Techniques of negotiation in hostage and crisis situations, has been the focus of a five-day training organized by the EU-funded project LEICA in Dushanbe.  The training took place on April 25-29, 2022.

The European Union Delegation to Tajikistan says the training participants included 20 officers of the Prosecutor-General Office, the State Committee for National Security (GKNB), the Interior Ministry, and the Ministry of Justice (Department of Execution of Sentences).

Two expert trainers from France reportedly provided the participants with practical information and techniques on how to conduct negotiations in difference crisis scenarios, like barricades in prisons, terrorist hostage / attack, hostage during riots, and negotiations in case of suicide attempt or with mentally disabled people.

The participants practiced the role of negotiators and perpetrators in different scenarios, and assessed in groups about approaches to situations when life of people is threatened by terrorist or other criminals.

This type of LEICA activities allow, while conducting the training, for an interaction between law enforcement officers of the European Union Member States and their counterparts in Central Asia, promoting further operational cooperation.

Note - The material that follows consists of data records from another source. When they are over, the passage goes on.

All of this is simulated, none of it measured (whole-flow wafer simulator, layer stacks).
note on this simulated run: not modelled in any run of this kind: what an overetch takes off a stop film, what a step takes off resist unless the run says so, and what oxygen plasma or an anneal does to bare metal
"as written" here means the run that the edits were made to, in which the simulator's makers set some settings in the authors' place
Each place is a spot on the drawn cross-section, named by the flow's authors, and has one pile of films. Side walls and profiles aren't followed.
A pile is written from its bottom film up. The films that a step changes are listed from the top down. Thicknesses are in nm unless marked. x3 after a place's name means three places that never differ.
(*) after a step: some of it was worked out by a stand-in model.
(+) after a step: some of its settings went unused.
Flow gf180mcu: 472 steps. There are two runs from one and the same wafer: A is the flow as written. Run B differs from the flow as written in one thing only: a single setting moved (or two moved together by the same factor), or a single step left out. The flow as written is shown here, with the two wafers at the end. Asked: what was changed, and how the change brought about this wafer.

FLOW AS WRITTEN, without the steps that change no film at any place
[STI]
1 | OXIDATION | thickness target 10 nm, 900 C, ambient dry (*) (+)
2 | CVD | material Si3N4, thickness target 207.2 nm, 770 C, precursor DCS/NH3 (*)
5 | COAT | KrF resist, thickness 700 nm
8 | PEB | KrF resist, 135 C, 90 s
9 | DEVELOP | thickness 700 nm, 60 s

Petra Gašpárová, Deputy Head of EU Delegation in Dushanbe, expressed appreciation for the active participation of the Tajik officers and said: “The regional capacity building project for law enforcement officials is unique in its approach.  Specific trainings bring European experts and law enforcement officers in active service to discuss with their peers highly topical issues - from prevention of money-laundering to preparedness to threats of terrorism.  Trainings identified in close cooperation with Tajik stakeholders not only build a knowledge base, but allow professionals on both sides to exchange views and experience on methodology and practices of  their services in the view of current security challenges, shared by many countries.

The Project LEICA (Law Enforcement in Central Asia) is funded by the European Union, and it is led by the consortium made of French CIVIPOL and Slovak ISEMI, supported by Interpol.

The purpose of the project is to improve the capacities of key government agencies in Central Asia in their fight against terrorism, by providing technical assistance at national level based on In-depth Needs Analysis of each country, as well as thematic trainings at regional level.